My first London Fashion Week was definitely a life changing experience. It turned my world upside down, helping me to develop and mature as a person and to take control of my career. I learnt many lessons from trivial but crucial survival skills such as eating a huge breakfast before starting your day (at fashion week both lunch and dinner do not exist) to important facts about the industry, for instance, Central Saint Martins breeds the most promising UK talent. Though by the end of the week my feet were covered in blisters, my brain going into overdrive unable to process so much information, the fashion week lifestyle was still so enticing and enthralling that I did not want to leave.
The second show I attended, by Krystof Stroznya, was up there with the most memorable of the week. After a confusion about which room we were to go to, my photographer, Laura, and I were rushed into the second catwalk by one of the event organisers. Perhaps it was this that gave us an apparent sense of elevated self-importance because next thing I know, I am being directed towards one of the best front row VIP seats. Acting as if this was just a regular day in the life, secretly hoping I would not be moved, I proudly took my seat and gleefully accepted the goody bag. Once the venue had filled up I began to notice people photographing the female next to me, though her face had an odd familiarity I could not recognise who she was. As time went on and more people asked her for pictures the realisation that this woman was clearly a celebrity had set in. Unfortunately, it was too late to say or do anything, so I sat there hoping someone would drop a hint as to who she was as the lights dimmed and the show began.

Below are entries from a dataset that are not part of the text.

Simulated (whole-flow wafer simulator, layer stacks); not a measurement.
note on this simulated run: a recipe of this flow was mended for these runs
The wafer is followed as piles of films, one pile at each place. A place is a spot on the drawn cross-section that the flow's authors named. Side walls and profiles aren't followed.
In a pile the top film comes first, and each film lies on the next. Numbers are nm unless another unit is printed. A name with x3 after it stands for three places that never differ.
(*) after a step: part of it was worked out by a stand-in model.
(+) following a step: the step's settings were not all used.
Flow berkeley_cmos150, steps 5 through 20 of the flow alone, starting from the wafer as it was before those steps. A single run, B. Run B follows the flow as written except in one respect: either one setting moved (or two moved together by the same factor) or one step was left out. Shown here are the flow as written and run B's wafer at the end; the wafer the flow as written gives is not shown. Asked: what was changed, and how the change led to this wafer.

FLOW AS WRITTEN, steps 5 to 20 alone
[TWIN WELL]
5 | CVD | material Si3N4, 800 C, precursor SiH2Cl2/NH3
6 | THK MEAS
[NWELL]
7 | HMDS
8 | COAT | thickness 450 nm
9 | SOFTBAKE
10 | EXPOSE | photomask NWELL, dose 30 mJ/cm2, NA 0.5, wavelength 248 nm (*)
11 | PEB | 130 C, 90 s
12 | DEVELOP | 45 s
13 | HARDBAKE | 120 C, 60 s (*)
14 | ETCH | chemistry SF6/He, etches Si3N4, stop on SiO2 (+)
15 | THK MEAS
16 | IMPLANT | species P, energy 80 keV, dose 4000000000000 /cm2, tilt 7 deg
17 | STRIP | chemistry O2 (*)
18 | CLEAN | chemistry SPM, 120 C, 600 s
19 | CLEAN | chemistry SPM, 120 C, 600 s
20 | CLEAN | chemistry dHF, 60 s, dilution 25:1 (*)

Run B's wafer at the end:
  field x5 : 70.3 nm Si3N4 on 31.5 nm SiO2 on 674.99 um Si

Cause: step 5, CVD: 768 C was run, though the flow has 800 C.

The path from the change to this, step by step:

This show was one I had been particularly looking forward to after reading about the Polish born designer’s creations for the modern and empowered woman in Vogue and discovering that Stroznya had designed clothes for the likes of Natalia Vodianova. Luckily, Krystof did not disappoint. The collection stayed true to Stroznya’s signature sculptural dressing and flattery of the hour glass figure in the clean cut and geometrical, fitted dresses with soft drape detail.
For A/W the Central Saint Martins graduate took influence from the 19th century Robert Louis Stevenson story of Dr Jekyll and Mr Hyde. The idea of dual personalities shone through in the use of contrasting sheer and leather panels and of dark colours with soft pastels. The leather black and navy blue colourings, inspired by the night sky, formed the basis of the collection and emulated the misanthropic midnight creature of Mr Hyde. The appearance of nude in the lining of the several zipped pockets on a leather jacket and addition of split skirts, capes and material chokers to match the silk dresses reflected the split between the respectable persona of Dr Jekyll and the angst of Mr Hyde.
One piece which stood out above the rest was a floor length, long sleeved silk evening dress. The pastel pink garment physically showed the split between Jekyll and Hyde in the addition of sky blue silk layered across half the upper torso and sleeve of the dress. The piece, like many others in the collection, oozed with mystery and promiscuity in the use of a drop neckline and split skirt, transforming pieces from daywear to evening wear.
As the show came to an end, so did my curiosity as the male behind me had the courage to ask the mysterious celebrity if she really was Amelle from the Sugarbabes or just a look-a-like.